(A preliminary report)

(Part 2 of 3)



Copyright © 1996


1. This study which is a first attempt by the author, does not provide a complete translation of the inscription from Lemnos. The meaning of few words still need to be determined. I am hoping that this will be filled in by linguists. Although, not all of the words in the text of the inscription are recognizable at this time, however, those which are recognizable are definitely Altaic words and are unquestionably Turkic.

2. The words No. 1 and No. 23 represent the name of the deceased man talked about in the inscription. It is read as 'HaTaPASE' in word No. 1 and as 'HaTaPASaQIS' in word No. 23. It seems that the word No. 23 is an Hellenized version of the No. 1. The name becomes clearer when we remove the word ending '-qis' in the second word which becomes 'Hatapasa' indicating that it is the same as 'Hatapase' in word No. 1. The Hellenic suffix '-QIS' or '-KIS' in the word 'HaTaPASaQIS' is an indication that the assumed values of ' Q', ' I ' and ' S' for the corresponding letters in the inscription are correct.

3. Text No. 1, 2 and 3 have similar meanings, repeated in three or at least in two different dialects of the same language. Apparently same words, when written in different dialects, show some minor differences both in writing and their arrangements in sentences. In Text Three, Hellenic influence is highly visible by the presence of the Hellenic suffix -kis and suffix s.
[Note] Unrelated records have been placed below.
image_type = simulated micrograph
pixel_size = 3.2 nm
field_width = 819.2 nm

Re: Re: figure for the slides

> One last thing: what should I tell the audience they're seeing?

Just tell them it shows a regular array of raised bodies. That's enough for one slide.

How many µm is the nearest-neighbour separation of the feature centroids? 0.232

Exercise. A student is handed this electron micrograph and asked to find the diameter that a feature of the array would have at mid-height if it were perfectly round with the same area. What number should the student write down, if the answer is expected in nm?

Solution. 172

4. Words numbered 6, 7 and 8 of Text No. 1 and 13, 15 and 16a of Text No. 2 and 38b, 38a and 37a in Text No. 3 are the same words respectively used in the inscription. They are read as 'kam apam ançasap'. The words 38b, 38a and 37a in Text No. 3 are written in an order which is different than the previous two cases. The first two words read as 'kam apam' mean 'my shaman father' or in this case 'my shaman grandfather'. The Turkic word 'kam' (also gam or qam) means 'male shaman', [8, p. 4] and 'apam' means my father. The word 'kam' is written in the form of "QAM" in words Nos. 6 and 13, it is written with a downward arrow and M. The downward arrow symbol has the value of "K" in Turkic Orhun inscriptions. The word 'ançasap' may also be read as 'ança sap' in which case 'ança' is also a known Turkish word meaning 'thus, this way' [4, p. 760]. The word 'sap' needs to be determined, possibly means "laid or died".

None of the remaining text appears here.